Notably, Yon-Rogg was also the villain of the Kelly Sue DeConnick and Dexter Soy arc on the character, where Carol traded the "Ms. Marvel" moniker for "Captain Marvel." This was a transformative storyline for Carol; in addition to changing her name, she ditched her black swimsuit costume for the red-and-blue ensemble she'll be wearing in the movie. Since the film is already drawing so much influence from this run, it wouldn't be surprising if it tapped Yon-Rogg as the villain too, especially where the two have such an extensive history with one another.
If the identity of Jude Law's character wasn't meant to be a surprise, Marvel Studios would have released it by now. However, thanks to their secrecy, it seems more and more likely that he won't play Mar-Vell -- but there is another Kree that fits the bill: Yon-Rogg. By casting Law as Yon-Rogg, Captain Marvel could establish a layered antagonist who has a complex relationship with Carol Danvers for a potential sequel down the line. Even as she battles the Skrull, Carol may find herself at war with one of her closest friends and allies; it certainly wouldn't be a first for the Marvel Cinematic Universe. We'll just have to wait until March 2019 to find out for certain.
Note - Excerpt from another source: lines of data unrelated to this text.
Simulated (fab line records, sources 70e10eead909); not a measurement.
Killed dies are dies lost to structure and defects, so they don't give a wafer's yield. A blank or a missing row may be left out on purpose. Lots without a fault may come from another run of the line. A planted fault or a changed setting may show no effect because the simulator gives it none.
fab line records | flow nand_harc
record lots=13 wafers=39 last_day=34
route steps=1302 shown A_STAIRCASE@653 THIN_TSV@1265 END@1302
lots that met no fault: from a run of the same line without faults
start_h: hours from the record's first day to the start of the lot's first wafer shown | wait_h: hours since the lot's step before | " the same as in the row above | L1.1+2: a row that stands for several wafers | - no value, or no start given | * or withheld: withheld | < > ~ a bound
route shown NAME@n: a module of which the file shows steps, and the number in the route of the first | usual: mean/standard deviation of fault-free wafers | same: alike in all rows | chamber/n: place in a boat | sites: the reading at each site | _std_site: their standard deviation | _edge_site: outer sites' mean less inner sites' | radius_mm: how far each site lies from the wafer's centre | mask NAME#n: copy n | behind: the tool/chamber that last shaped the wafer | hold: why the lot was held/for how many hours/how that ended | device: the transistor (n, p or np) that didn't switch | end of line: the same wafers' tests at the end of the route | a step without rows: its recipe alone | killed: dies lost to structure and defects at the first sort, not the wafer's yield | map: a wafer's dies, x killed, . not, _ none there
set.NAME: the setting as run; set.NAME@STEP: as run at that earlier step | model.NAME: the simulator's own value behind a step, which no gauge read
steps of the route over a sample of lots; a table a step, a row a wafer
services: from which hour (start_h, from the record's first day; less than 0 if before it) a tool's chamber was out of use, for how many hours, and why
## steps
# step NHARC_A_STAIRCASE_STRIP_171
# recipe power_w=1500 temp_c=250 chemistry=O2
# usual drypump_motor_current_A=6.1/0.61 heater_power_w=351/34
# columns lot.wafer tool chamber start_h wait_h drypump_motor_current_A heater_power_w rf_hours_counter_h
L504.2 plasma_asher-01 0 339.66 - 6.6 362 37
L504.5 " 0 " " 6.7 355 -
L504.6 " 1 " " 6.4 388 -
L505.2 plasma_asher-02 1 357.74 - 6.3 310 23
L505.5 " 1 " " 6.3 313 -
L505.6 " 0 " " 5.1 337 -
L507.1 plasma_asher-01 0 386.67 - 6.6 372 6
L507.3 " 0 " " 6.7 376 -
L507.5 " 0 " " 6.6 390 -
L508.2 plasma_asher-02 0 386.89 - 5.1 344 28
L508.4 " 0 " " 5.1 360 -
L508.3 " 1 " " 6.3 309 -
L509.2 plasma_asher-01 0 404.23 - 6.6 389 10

Directed by Anna Boden and Ryan Fleck from a script they wrote with Liz Flahive, Carly Mensch, Meg LeFauve, Nicole Perlman and Geneva Robertson-Dworet, Captain Marvel stars Brie Larson as Carol Danvers, Samuel L. Jackson as Nick Fury, Jude Law as Mar-Vell, Clark Gregg as Phil Coulson, Lee Pace as Ronan the Accuser, Djimon Hounsou as Korath the Pursuer, Gemma Chan as Minn-Erva, Ben Mendelsohn as Talos and Lashana Lynch as Maria Rambeau. The film arrives March 8, 2019.